About the Project
The aim of the Maths Information Retrieval research group at Masaryk University (MIR@MU) is to develop system enabling readers to cope with maths in digital libraries.
The increasing amount of data stored in digital libraries is making it increasingly difficult for the reader to find relevant contents. Users are accustomed to looking for answers to their questions through search engines. On the current Internet, a very simple one field search interface is de facto standard. It is especially thanks to famous search services like Google.
However, such a simple search based on text keywords is not appropriate or sufficient for mathematical contents. Mathematical expressions with the same meaning can be written in many ways by the author and consequently encoded in many ways in the computer system.
Moreover, the authors of mathematical papers are usually preparing their documents for print. As such, tools are routinely used by the authors to encode the appearance of the formulae and not their meaning. Even though there are methods of doing so, common authors derive no direct additional value from semantically annotating their papers, and therefore, they do not. There is no reason to believe that it will change in the future, which makes it our responsibility to process the real documents.
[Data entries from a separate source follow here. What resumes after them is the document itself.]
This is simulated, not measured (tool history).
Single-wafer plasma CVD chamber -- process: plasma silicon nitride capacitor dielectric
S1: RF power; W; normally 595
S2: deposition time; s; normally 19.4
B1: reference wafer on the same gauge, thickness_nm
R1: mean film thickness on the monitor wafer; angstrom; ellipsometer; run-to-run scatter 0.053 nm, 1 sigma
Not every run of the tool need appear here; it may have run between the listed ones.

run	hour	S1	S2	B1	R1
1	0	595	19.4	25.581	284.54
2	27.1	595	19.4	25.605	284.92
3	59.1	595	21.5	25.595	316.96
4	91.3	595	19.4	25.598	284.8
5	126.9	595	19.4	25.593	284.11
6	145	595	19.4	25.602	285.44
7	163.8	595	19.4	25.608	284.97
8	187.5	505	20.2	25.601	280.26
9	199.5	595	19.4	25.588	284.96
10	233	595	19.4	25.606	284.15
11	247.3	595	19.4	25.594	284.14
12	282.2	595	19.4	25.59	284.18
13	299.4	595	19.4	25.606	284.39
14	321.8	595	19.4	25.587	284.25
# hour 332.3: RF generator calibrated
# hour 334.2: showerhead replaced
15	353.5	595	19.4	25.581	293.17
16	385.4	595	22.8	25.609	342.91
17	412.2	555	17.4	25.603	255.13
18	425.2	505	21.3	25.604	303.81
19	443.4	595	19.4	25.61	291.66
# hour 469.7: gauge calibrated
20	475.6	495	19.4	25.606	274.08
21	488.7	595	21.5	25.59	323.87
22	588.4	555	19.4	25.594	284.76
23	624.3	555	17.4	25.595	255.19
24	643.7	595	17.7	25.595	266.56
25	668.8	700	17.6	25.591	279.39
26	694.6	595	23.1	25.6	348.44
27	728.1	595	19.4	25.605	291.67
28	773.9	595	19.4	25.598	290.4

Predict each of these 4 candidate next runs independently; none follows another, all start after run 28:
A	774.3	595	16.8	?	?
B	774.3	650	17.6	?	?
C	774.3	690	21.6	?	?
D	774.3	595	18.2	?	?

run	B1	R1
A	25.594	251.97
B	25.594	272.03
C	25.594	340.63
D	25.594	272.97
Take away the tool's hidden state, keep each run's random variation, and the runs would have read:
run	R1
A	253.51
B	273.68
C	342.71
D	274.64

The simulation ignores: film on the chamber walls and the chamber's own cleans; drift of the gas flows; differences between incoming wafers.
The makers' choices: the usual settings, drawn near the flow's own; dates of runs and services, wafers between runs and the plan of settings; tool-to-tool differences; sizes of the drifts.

Thus, it is not easy to design and implement a mathematical aware search engine and integrate it into a digital mathematics library. Among others, it is necessary to cope with these issues:
- Recognition and proper processing of mathematical symbols in mathematical content and queries.
- Capturing and indexing mathematical structures.
- Providing a math-appropriate query language and user interface that enable users to express their information needs, which often involve math symbols and structures.
- Developing and integrating techniques for taking into account mathematical synonyms and equivalences – at least some of the more common ones such as commutativity and associativity based equivalences.